LONDON (Reuters) – Equity funds enjoyed their biggest inflows in five weeks as investors ramped up bets that concerns about sticky inflation may be overdone and that central banks will therefore remain in dovish mode, a weekly round-up by BofA showed on Friday.
In the week to Wednesday, investors ploughed $24.5 billion into stocks and $5.7 billion into bonds, while withdrawing $0.2 billion from gold and $4.2 billion from cash respectively, said BofA, which calculates the numbers from EPFR data.
Broader investment flows went into sectors which would be the best cushioned against any surprise increase in interest rates, such as financials, bank loans and U.S. inflation-protected securities. Inflows into credit funds stalled.
“Investors do not fear Fed or other central banks and do not believe central banks turn hawkish,” analysts led by Michael Hartnett, chief investment strategist at the bank, said in the note.
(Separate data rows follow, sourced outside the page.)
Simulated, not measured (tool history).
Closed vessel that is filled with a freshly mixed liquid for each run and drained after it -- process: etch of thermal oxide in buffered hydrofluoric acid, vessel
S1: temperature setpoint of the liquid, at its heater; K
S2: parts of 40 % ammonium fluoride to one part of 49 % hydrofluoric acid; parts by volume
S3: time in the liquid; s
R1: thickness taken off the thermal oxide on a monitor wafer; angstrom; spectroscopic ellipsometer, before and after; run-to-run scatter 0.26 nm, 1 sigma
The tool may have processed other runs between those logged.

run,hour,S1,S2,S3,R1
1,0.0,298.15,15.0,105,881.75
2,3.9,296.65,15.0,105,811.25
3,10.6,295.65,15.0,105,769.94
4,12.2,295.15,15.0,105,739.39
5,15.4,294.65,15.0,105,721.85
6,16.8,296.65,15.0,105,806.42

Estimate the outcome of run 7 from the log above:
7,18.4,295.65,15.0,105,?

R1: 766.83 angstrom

BofA analysts noted the UK base rate, which stands at 0.1%, is currently is the lowest in 300 years. Some investors believe that a 15 bps rate hike priced in by the markets for this year would represent a “policy mistake”.
The analysts also noted that Turkey’s massive 200 bps rate cut on Thursday was the 1000th central bank rate cut since the Lehman Brothers bankruptcy in 2008.
BofA’s Bull & Bear indicator rose a notch to 5.2, in the middle of the range, but remained well below a peak of 7.2 hit in January 2020.